Media lawyer says court unlikely to fast-track defamation suit brought by Colin Craig
"This is not about free speech, it’s about Russell Norman saying anything and everyone else paying for it."Featured comment
Conservative leader Colin Craig is splitting his defamation suit against Green Party leader Russel Norman into two parts in the hope the first claim will be decided by the courts before the election.
Following advice from his legal team, Mr Craig will “proceed immediately against Mr Norman regarding his claims about the place of women,” he says in a statement.
“It is hoped by breaking the case into two stages, that a declaration of defamation may be obtained prior to the election this year,” Mr Craig says in a statement.

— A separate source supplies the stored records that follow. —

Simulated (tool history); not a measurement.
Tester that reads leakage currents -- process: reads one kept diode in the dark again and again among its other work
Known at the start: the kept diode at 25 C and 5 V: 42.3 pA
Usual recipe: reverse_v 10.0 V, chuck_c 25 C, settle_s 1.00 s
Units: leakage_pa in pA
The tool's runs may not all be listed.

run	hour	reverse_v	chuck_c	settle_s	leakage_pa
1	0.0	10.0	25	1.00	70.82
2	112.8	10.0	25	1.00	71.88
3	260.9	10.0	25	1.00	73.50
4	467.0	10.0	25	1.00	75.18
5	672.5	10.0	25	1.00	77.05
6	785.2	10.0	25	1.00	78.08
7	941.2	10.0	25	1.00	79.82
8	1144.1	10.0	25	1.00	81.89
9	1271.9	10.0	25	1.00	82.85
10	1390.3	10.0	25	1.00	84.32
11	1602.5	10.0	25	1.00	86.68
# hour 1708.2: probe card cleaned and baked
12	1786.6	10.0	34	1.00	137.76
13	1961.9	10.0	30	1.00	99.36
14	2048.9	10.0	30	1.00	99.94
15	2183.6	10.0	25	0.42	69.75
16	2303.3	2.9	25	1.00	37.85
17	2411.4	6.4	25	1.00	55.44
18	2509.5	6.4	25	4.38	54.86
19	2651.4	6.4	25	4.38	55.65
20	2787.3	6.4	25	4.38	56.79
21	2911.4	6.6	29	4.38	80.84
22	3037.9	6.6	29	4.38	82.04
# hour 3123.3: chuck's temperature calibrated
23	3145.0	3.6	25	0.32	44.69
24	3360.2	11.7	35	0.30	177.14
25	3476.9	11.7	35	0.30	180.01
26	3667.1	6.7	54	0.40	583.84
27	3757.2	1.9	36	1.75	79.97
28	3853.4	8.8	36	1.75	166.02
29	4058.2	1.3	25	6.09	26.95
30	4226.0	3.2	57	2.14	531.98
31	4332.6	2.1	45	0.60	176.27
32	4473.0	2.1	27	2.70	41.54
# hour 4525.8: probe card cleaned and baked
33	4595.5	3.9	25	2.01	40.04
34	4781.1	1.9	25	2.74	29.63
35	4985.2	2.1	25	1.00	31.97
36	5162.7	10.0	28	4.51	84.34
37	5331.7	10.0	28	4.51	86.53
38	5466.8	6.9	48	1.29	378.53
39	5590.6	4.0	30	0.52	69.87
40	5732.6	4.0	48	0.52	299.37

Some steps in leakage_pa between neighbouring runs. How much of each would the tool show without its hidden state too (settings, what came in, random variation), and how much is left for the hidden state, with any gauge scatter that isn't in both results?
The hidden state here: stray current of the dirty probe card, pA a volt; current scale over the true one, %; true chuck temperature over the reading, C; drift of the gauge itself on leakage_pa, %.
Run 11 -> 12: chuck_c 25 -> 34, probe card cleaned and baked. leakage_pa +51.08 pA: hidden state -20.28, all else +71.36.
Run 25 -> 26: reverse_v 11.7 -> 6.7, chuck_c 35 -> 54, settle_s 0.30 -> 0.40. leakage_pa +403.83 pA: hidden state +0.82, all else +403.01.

The Green Party plans to defend the action, today announcing a $70,000 fundraising effort for legal fees. Through its fundraising website, the Greens are asking New Zealanders who support free speech and tolerance to contribute.
Top media and defamation lawyer Robert Stewart, who is not involved with the case, says it’s unlikely the courts would expedite a civil trial in this case.
“It may be possible for Mr Craig’s legal team to seek an expedited trial but I would seriously question whether the court system will be willing or able to schedule a civil trial — probably a week and probably before a jury — before the election,” says Mr Stewart, a partner with Izard Weston.
The courts have already expedited at least one trial this election year, that of former ACT Party leader John Banks. However, that is a criminal matter. Mr Banks is standing trial at the High Court in May for charges relating to an electoral return.
Mr Craig says he is delaying a suit over Dr Norman’s comment about homosexuals.
“The reason the rest of Mr Norman’s comment will not be pursued in the first instance is that his lawyers have already indicated that discovery would include emails and other correspondence. Given the extensive debate around the redefinition of marriage, this is many hundreds, if not thousands of documents, and would result in prohibitive costs and time delays,” he says.
Breaking the claims into two or more parts is allowed under the law.
“A plaintiff can pick and chose what statement or words he or she wants to sue on, provided the claim is made within the limitation period, [which is] two years for defamation,” Mr Stewart says.
Mr Craig has said he is seeking a declaration and to cover his legal costs, not damages.
“Even though the only relief sought is a declaration, Dr Norman is still able to raise all the usual affirmative defences available to a defendant. Honest opinion appears the most obvious one here,” Mr Stewart says.
Mr Craig says the public deserves “an honest debate.”
“A high standard of public debate is essential to a properly functioning democracy. I, like most New Zealanders, am tired of politicians corrupting the facts, making up stories, name calling, and generally behaving badly in political debate,” Mr Craig says.